Skip to content

3 Tremendous Responsibilities the Shepherd’s Staff Represents


http://www.dreamstime.com/royalty-free-stock-photo-stained-glass-window-image732975

PHOTO CREDIT: © Solitafoto | Dreamstime.com

A bishop carries something we call a crozier, which is really a symbol for the staff a shepherd carries. I carry one as the bishop of the church, the chief shepherd over the Diocese of Central Florida, and also as someone who is subject to Jesus’ ministry to me.

If I’m not yielded to this crook, I have no right to extend it to anybody else. It’s a deep reminder of the responsibility I bear to walk with integrity before God.

But the shepherd’s staff is so much more than a symbol of my ministry. It represents the three tremendous responsibilities we hold as followers of Christ, individually and collectively. Let’s examine them together.

The Shepherd’s Staff
Let’s take a look first at what the staff means to a shepherd out in the field with his sheep. Being a shepherd is actually a difficult job. It’s not the stained-glass window picture of someone standing there looking rather beatific. Not at all. Shepherds work hard, and they get dirty.

If you’re a shepherd, there are three reasons you need the staff. First, you need it because you’re leading the sheep out in the country. You’re on rocky ground, so you need a staff to help keep you stable. In that sense, it’s like a hiking stick. It catches you when you fall.

The second reason you as a shepherd need a staff is that it’s an offensive weapon. If somebody’s coming against the sheep, you use the staff to fight them, to keep them away. Your job, you see, is to protect the sheep.

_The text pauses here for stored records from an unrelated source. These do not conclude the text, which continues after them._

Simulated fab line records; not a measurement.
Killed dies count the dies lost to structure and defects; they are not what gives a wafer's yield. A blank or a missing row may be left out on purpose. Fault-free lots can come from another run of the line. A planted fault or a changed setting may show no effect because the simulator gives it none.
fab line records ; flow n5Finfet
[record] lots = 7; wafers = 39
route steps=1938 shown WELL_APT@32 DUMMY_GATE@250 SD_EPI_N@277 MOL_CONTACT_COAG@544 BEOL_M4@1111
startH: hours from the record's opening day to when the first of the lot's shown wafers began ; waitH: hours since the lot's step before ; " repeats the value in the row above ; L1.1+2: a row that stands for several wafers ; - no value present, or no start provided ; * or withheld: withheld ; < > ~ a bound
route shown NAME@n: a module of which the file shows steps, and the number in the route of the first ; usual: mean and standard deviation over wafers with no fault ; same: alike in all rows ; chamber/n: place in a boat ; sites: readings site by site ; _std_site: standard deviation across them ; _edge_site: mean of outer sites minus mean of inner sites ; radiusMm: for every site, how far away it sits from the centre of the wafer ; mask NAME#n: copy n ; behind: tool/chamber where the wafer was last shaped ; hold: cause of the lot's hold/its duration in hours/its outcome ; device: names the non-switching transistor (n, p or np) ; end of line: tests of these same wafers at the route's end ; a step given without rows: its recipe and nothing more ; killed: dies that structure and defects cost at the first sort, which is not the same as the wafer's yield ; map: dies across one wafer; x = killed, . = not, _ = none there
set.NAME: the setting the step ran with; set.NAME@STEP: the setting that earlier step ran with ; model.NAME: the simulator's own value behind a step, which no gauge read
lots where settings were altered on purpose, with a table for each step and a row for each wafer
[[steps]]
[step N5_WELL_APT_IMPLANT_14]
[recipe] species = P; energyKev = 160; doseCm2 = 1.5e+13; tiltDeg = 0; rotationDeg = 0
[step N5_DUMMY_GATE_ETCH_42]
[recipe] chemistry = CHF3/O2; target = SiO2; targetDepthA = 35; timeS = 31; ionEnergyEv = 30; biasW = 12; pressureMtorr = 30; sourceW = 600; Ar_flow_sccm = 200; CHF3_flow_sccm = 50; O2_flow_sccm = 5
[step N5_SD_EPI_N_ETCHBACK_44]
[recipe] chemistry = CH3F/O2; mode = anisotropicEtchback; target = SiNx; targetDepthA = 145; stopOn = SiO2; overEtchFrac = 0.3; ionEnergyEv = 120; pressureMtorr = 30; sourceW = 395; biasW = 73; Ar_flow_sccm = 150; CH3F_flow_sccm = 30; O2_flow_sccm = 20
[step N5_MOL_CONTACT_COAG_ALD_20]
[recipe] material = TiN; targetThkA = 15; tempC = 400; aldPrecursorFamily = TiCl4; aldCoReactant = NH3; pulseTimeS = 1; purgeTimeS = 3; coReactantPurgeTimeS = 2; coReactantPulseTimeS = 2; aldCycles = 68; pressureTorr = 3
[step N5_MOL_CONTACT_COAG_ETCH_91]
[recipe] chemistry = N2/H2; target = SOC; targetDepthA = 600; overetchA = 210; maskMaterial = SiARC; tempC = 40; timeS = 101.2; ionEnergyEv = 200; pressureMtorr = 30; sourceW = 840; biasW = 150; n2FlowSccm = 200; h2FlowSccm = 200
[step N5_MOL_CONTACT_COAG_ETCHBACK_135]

Then there’s a third reason that you as a shepherd would need a staff. You see, sometimes sheep have minds of their own. They aren’t always very smart, and they need correction. They might wander off. When that happens, you can use the staff to pull them back into the flock, to keep your sheep in line.

Jesus’ Staff
Of course, these are the very things that Jesus the Shepherd is doing in your life. He wants to help keep you steady, particularly when you’re walking in a difficult season. He wants to fight on your behalf against the enemies that come against you. And if you’ve made a commitment to say, “I will follow you,” he takes you very seriously. So if he says, “Go this way,” and you’re going another way, he will use his staff to correct you, to bring you back in line. Not because he’s mean, but because he loves you, and because if you go that way, you could encounter a pack of wolves. Your Shepherd wants to keep you safe.

All three of these are ways Jesus demonstrates his love: By steadying us when life is hard. By fighting on our behalf when we need somebody to do so (and we all do from time to time). And by correcting us when we’re going the wrong way.

That’s who he is as a Shepherd.

God, the Shepherd; His Staff, the Church
But this staff represents not just Jesus’ ministry, or mine, it represents the ministry of the church. You see, a congregation must understand that God has given them a community responsibility, that they do not exist merely to build each other up, although they do that. They’re actually called to be the shepherd’s staff in the community where God has placed them.

So let’s look at this again from the perspective of the church as the staff of God, the Shepherd.

  1. Steadying: Who in the community needs people to come and stand beside them and steady them because life is hard? That’s the church’s ministry to the community. There’s a reason Jesus emphasizes over and over again: Care for the weak. Care for the sick. Care for the poor. Because that’s his heart.

A church that claims to be under the authority of the Good Shepherd demonstrates that kind of care to those in need, first, because we’ve all been the recipients. We’ve received forgiveness when we didn’t deserve it. We’ve received mercy when we didn’t deserve it. He saved us from hell even though we didn’t deserve it. He has steadied us in our walk. And if Jesus is steadying us in our walk, being in a church within a community means we need to take up this staff and care for others. Because that’s what Jesus is doing for us.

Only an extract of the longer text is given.